Some things to note:

Before you predict, your score is considered to be 0 (this is true for all scores based on the log score). This means that if you believe you can do better than 0, you should predict as early as possible.
You have a score for Day 4, despite not having predicted that day. This is because your predictions stay standing until you update them, so on Day 4 you were scored on your Day 3 prediction. On Day 5 you updated to 80%, so you were scored on that.
This example uses days, but your Metaculus scores are based on exact timestamped predictions, so a prediction left standing for 1 hour will count for 1/24th of a prediction left standing for a day, etc.

Lastly, note that scores are always averaged for every instant between the Open date and (scheduled) Close date of the question. If a question resolves early (i.e. before the scheduled close date), then scores are set to 0 between the resolution date and scheduled close date, and still count in the average. This ensures alignment of incentives, as explained in the section Why did I get a small score when I was right? below.

Can I get better scores by predicting extreme values?

Metaculus uses proper scores (see What is a proper scoring rule?), so you cannot get a better score (on average) by making predictions more extreme than your beliefs. On any question, if you want to maximize your expected score, you should predict exactly what you believe.

Let's walk through a simple example using the Baseline score. Suppose you are considering predicting a binary question. After some thought, you conclude that the question has 80% chance to resolve Yes.

If you predict 80%, you will get a score of +68 if the question resolves Yes, and -132 if it resolves No. Since you think there is an 80% chance it resolves Yes, you expect on average a score of

If you predict 90%, you will get a score of +85 if the question resolves Yes, and -232 if it resolves No. Since you think there is an 80% chance it resolves Yes, you expect on average a score of

So by predicting a more extreme value, you actually lower the score you expect to get (on average!).
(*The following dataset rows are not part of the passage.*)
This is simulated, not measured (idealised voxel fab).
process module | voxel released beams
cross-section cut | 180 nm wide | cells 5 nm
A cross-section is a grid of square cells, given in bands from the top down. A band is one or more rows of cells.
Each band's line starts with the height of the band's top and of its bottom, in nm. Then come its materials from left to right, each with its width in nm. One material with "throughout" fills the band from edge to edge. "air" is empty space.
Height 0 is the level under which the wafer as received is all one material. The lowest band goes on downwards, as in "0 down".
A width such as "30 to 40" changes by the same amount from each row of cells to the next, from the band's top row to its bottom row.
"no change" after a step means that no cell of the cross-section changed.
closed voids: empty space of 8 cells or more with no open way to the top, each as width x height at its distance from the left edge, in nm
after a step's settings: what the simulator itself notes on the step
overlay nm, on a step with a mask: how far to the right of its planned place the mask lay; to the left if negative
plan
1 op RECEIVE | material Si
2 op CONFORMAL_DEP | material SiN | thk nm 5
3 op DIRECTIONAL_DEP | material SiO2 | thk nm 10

Here are some more values from the same example, tabulated:

Prediction	Score if Yes	Score if No	Expected score
70%	+48	-74	+24
80%	+68	-132	+28
90%	+85	-232	+21
99%	+99	-564	-34

The 99% prediction gets the highest score when the question resolves Yes, but it also gets the lowest score when it resolves No. This is why, on average, the strategy that maximizes your score is to predict what you believe. This is one of the reasons why looking at scores on individual questions is not very informative; only aggregate over many questions are interesting!

Why did I get a small score when I was right?

To make sure incentives are aligned, Metaculus needs to ensure that our scores are proper. We also time-average scores.

This has a counter-intuitive consequence: when a question resolves before its intended close date, the times between resolution and close date need to count in the time-average, with scores of 0. We call this "score truncation".

An example is best: imagine the question "Will a new human land on the Moon before 2030?". It can either resolve Yes before 2030 (because someone landed on the Moon), or it can resolve No in 2030. If we did not truncate scores, you could game this question by predicting close to 100% in the beginning (since it can only resolve positive early), and lower later (since it can only resolve negative at the end).

Another way to think about this is that if a question lasts a year, then each day (or in fact each second) is scored as a separate question. To preserve properness, it is imperative that each day is weighted the same in the final average (or at least that the weights be decided in advance). From this perspective, not doing truncation is equivalent to retroactively giving much more weight to days before the question resolves, which is not proper.

You can read a worked example with maths by expanding the section below.

What are the legacy scores?

What is the Relative score?

The Relative score compares a prediction to the median of all other predictions on the same question. If it is positive, the prediction was (on average) better than the median. If it is negative it was worse than the median.

It is based on the log score, with the formula:

Where is the prediction being scored and is the median of all other predictions on that question.

As of late 2023, the Relative score is in the process of being replaced by the Peer score, but it is still used for many open tournaments.

What is the coverage?

The Coverage measures for what proportion of a question's lifetime you had a prediction standing.

If you make your first prediction right when the question opens, your coverage will be 100%. If you make your first prediction one second before the question closes, your coverage will be very close to 0%.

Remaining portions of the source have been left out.